Skip to main content

VisualLangLab - Relationship with Scala Parser Combinators

The class diagram in Figure-1 below is an abstraction of VisualLangLab's relationship with Scala's parser combinators. The GUI owns an instance of vll.core.VllParsers, which indirectly extends RegexParsers with PackratParsers. The grammar-trees effectively become members of that instance (of VllParsers) as though defined as follows:

    lazy val someParser: scala.util.parsing.combinator.Parser[Any] = ...

However, because of the way Scala's parser combinators work, it is not necessary to generate or compile any code to obtain this effect.

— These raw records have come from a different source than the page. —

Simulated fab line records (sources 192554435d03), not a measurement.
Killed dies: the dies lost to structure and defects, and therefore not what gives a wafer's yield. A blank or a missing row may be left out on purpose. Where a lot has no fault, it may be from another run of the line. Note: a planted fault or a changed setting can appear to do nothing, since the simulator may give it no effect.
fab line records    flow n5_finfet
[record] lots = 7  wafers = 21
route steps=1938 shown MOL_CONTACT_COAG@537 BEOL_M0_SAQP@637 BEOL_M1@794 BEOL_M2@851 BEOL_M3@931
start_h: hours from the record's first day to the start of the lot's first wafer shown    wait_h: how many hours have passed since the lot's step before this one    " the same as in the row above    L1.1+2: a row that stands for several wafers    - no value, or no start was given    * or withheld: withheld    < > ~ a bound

In terms of the Essential Jargon, the GUI is a parser, while objects like someParser are parser-rules that bring grammar-trees to life. The line of Scala code above shows that someParser is of type Parser which of course is different from the idea of parser in the Essential Jargon. In the rest of this document we will use Parser (with an initial capital) consistently to mean Scala's Parser, not the Essential Jargon's parser.

Class diagram relating VisualLangLab with Scala classes
Figure-1. Class diagram relating VisualLangLab with Scala classes

The following descriptions explain the function and role of some classes in the vll (VisualLangLab) package.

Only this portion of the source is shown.